Will use this thermostat to control the fan. The display will be Hidden out of sight. Set it and forget it 🤠
Devil's advocate. Why are you using a thermostat at all? Why not just wire it directly to your 12v output, which would turn it on as soon as you start up your bike, and run all the time? My 3 reasons for this thought: First, it's not like it's a huge parasitic draw that will eat up your battery power. I found one review online saying this model fan only consumes 0.6W, which is practically nothing compared to a single throttle twist. Secondly, if it starts running as soon as you turn the bike on, it's pre-cooling the controller's heatsink before you even get going, which will temper upcoming heat increases. Whereas if you use a thermostat, the thermostat waits until the controller heats up first, before it turns on the fan to cool it off. Thirdly, in my opinion, the thermostat is just one more component, one more addition to your wiring harness, one more component that potentially can break and need to be replaced later. I personally like to have all of my projects with as few components as possible.

This is of course all my personal opinion. You obviously have your reasons for wanting it thermostat-controlled, just wanted to bring up a different method for others who are reading this.

I first tried using the fan, pulling the air away from the heat sink, but it was bogging down the fan. I then switched blowing air into the heat sink and it flows much better that way. I can feel the airflow shooting out both ends of the controller, through the heat sink canals.
Definitely the way to go, this is how 3d printers do it. One time I was replacing my printer's fan, and I installed it backwards and didn't notice. The heatsink then had no cooling whatsoever and I had to clean out a massive filament jam.

Another thought. You obviously got a really great $25 fan for its IP67 waterproof rating, but I can't picture where the fan is in relation to the rest of the build. Is it going to encounter mud, dirt, dust, rocks, other debris? Especially with your style of trail riding. I'm wondering whether it's going to be physically damaged by something other than just water, like a rock/pebble hitting it and snapping off a blade.

If that's the case, perhaps you can go with super cheap PC fans of the same size. They're practically disposable, I've got a box of 40-50, all from leftover projects or scrap processing. Ride it for a few trails until it breaks, swap it out. Just a thought.
 
You can set the fan to come on in the vesc app to switch on at a given temp or like me was after 10seconds or after throttle is applied.Also used the same display and sensors in my first ever build and was about as waterproof as a toilet roll unfortunately.
Yeah I wouldn’t expect those temperature displays to be waterproof. I made them waterproof by adding silicone. They’re basically potted now. Did the same with my other builds never had an issue.

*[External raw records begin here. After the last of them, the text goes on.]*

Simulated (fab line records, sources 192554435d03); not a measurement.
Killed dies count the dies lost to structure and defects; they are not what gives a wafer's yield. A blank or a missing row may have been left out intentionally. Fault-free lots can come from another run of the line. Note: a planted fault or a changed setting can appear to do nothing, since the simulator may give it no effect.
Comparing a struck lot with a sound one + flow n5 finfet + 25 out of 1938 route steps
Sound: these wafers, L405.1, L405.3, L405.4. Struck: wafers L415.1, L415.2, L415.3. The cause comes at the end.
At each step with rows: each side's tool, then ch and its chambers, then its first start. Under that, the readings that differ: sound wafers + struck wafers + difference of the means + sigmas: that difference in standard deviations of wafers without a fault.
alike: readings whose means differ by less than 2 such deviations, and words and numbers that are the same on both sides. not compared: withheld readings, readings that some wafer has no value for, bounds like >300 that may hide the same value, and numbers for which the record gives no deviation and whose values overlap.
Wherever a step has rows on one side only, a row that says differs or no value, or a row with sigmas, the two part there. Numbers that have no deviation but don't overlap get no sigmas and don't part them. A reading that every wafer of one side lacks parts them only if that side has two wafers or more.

As the motor and controller both as you know have temp information already from factory i would be more concerned about battery temps data on a ride.
I’m concerned with all three but the battery is the least of my concern because it’s over built. Will be using less than 50% of the discharge rate most of the time. So heat should not be an issue with the battery. My bus bars are 4.5 pounds of copper plus about another 3-ish pounds of discharge wires. Do you really think battery temp is a concern with this build? The motor is the weak link and that’s why I need to watch the temperatures. The battery temperature will be displayed on the BMS display. So all three components I will be able to see temps conveniently located in one spot.

but display is bulky and ugly.
Lol Definitely comes down to opinion. The BMS displays will mainly be used as my voltage display and battery temp.

Just use an old phone bar mounted that's has everything under one roof in terms of rtd.

So the displays is bulky and ugly, but you think an old phone displayed on the handlebars is not? I don’t like stuff on my handlebars, I like to keep it nice and clean. That’s why the BMS display is installed flush and out-of-the-way on the gas tank. Much cleaner than having some old cell phone strapped to your handlebars ✌️
 
Devil's advocate. Why are you using a thermostat at all? Why not just wire it directly to your 12v output, which would turn it on as soon as you start up your bike, and run all the time?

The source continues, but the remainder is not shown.